Skip to content

Tutorial 8: Multi-Modal Concept Grounding with MNIST

In this tutorial, we demonstrate one of VSA's most powerful capabilities: multi-modal concept grounding - the ability to fuse heterogeneous representations (vision, language, and symbolic operations) into unified concept representations.

What You'll Learn

  • Encode multiple modalities (visual, symbolic, arithmetic) in the same VSA space
  • Build rich concept representations that combine:
  • Visual features: MNIST digit images
  • Symbolic atoms: The concept "3" as a basis vector
  • Arithmetic relationships: 1+2=3, 2+1=3, 4-1=3, etc.
  • Perform cross-modal queries:
  • "What is 1 + 2?" → Retrieve "3"
  • "Show me the image for 4-1" → Retrieve MNIST prototype of 3
  • "What operations produce 5?" → Find all arithmetic facts
  • Add knowledge online without retraining
  • Compare VSA's advantages over neural networks

Why Multi-Modal Grounding?

Traditional machine learning models struggle to combine heterogeneous data: - Neural networks need separate modules for vision, language, reasoning - Hard to add new facts online (requires retraining) - Difficult to query across modalities

VSA excels at multi-modal grounding because: - Heterogeneous binding: Different data types share the same hyperdimensional space - Compositional semantics: Concepts are defined by their relationships - Online learning: Add new associations by simple bundling - Interpretability: Can unbind to inspect components

Let's see this in action!


Setup

import jax.numpy as jnp
import numpy as np
from sklearn.datasets import load_digits
from collections import defaultdict
import matplotlib.pyplot as plt
from typing import Dict, List, Tuple

from vsax import create_fhrr_model, VSAMemory
from vsax.encoders import ScalarEncoder
from vsax.similarity import cosine_similarity

# Create FHRR model (exact unbinding is important for compositional queries)
model = create_fhrr_model(dim=2048)
memory = VSAMemory(model)

print(f"Model: {model.opset.__class__.__name__}")
print(f"Dimension: {model.dim}")
print(f"Representation: {model.rep_cls.__name__}")

Output:

Model: FHRROperations
Dimension: 2048
Representation: ComplexHypervector


Part 1: Multi-Modal Encoding

We'll encode three modalities: 1. Visual: MNIST digit images (0-9) 2. Symbolic: Basis vectors for numbers, operations, and roles 3. Arithmetic: Relationships between numbers through operations

1.1 Visual Encoding: MNIST Prototypes

# Load MNIST digits (8x8 sklearn version for speed)
digits = load_digits()
X, y = digits.data, digits.target

print(f"Loaded {len(X)} MNIST images")
print(f"Image shape: {digits.images[0].shape}")
print(f"Classes: {np.unique(y)}")

Output:

Loaded 1797 MNIST images
Image shape: (8, 8)
Classes: [0 1 2 3 4 5 6 7 8 9]

# Create visual prototypes for each digit
def encode_image(model, memory, image_vector, feature_names):
    """Encode an image using ScalarEncoder for each pixel."""
    encoder = ScalarEncoder(model, memory)
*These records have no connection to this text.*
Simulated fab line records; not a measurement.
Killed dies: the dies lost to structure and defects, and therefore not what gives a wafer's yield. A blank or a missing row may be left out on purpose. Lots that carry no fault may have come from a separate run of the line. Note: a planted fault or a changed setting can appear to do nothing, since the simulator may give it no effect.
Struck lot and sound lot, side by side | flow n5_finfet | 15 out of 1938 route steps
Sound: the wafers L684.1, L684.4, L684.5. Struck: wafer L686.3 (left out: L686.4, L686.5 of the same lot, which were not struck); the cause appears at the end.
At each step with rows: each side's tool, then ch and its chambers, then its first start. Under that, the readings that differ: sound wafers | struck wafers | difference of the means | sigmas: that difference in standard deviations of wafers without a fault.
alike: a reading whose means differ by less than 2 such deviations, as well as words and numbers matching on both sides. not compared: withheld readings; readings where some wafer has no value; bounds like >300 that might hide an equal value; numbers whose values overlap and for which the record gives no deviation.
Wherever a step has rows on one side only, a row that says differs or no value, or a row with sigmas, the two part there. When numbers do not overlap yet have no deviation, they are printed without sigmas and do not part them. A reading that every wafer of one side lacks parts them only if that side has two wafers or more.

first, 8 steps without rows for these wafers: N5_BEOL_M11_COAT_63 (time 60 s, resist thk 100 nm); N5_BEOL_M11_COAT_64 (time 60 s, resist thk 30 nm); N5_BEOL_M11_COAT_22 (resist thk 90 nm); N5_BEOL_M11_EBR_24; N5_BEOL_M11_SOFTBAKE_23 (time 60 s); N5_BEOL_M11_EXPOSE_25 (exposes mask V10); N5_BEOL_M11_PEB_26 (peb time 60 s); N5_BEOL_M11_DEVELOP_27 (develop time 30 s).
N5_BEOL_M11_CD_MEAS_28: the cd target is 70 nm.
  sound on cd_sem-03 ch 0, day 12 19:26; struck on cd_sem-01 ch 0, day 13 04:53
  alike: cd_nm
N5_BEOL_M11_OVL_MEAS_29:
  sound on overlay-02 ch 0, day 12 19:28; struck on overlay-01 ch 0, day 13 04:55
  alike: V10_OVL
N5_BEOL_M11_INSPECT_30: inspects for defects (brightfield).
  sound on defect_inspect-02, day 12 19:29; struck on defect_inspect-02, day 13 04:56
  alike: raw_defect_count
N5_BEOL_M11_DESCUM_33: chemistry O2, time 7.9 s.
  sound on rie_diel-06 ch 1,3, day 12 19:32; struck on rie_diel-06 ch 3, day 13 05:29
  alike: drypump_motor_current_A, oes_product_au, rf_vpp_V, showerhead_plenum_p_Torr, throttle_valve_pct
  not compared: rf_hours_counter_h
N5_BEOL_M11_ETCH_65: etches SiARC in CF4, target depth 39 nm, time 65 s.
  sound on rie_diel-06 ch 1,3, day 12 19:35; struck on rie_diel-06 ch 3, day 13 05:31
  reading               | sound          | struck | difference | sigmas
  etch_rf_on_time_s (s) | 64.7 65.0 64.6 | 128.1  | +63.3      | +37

    # Ensure feature basis vectors exist
    for name in feature_names:
        if name not in memory:
            memory.add(name)

    # Encode image
    encoded = jnp.zeros(model.dim, dtype=jnp.complex64)
    for i, (value, feature_name) in enumerate(zip(image_vector, feature_names)):
        if value > 0:  # Only encode non-zero pixels
            feature_vec = encoder.encode(feature_name, float(value))
            encoded = encoded + feature_vec

    # Normalize
    return encoded / jnp.linalg.norm(encoded)

# Create feature names for pixels
feature_names = [f"pixel_{i}" for i in range(X.shape[1])]

# Build visual prototypes (average of encoded images per class)
visual_prototypes = {}
num_samples_per_class = 50  # Use subset for speed

print("Building visual prototypes...")
for digit in range(10):
    class_samples = X[y == digit][:num_samples_per_class]
    encoded_samples = [
        encode_image(model, memory, sample, feature_names)
        for sample in class_samples
    ]
    # Average and normalize
    prototype = sum(encoded_samples) / len(encoded_samples)
    visual_prototypes[digit] = prototype / jnp.linalg.norm(prototype)
    print(f"  Digit {digit}: {len(class_samples)} samples")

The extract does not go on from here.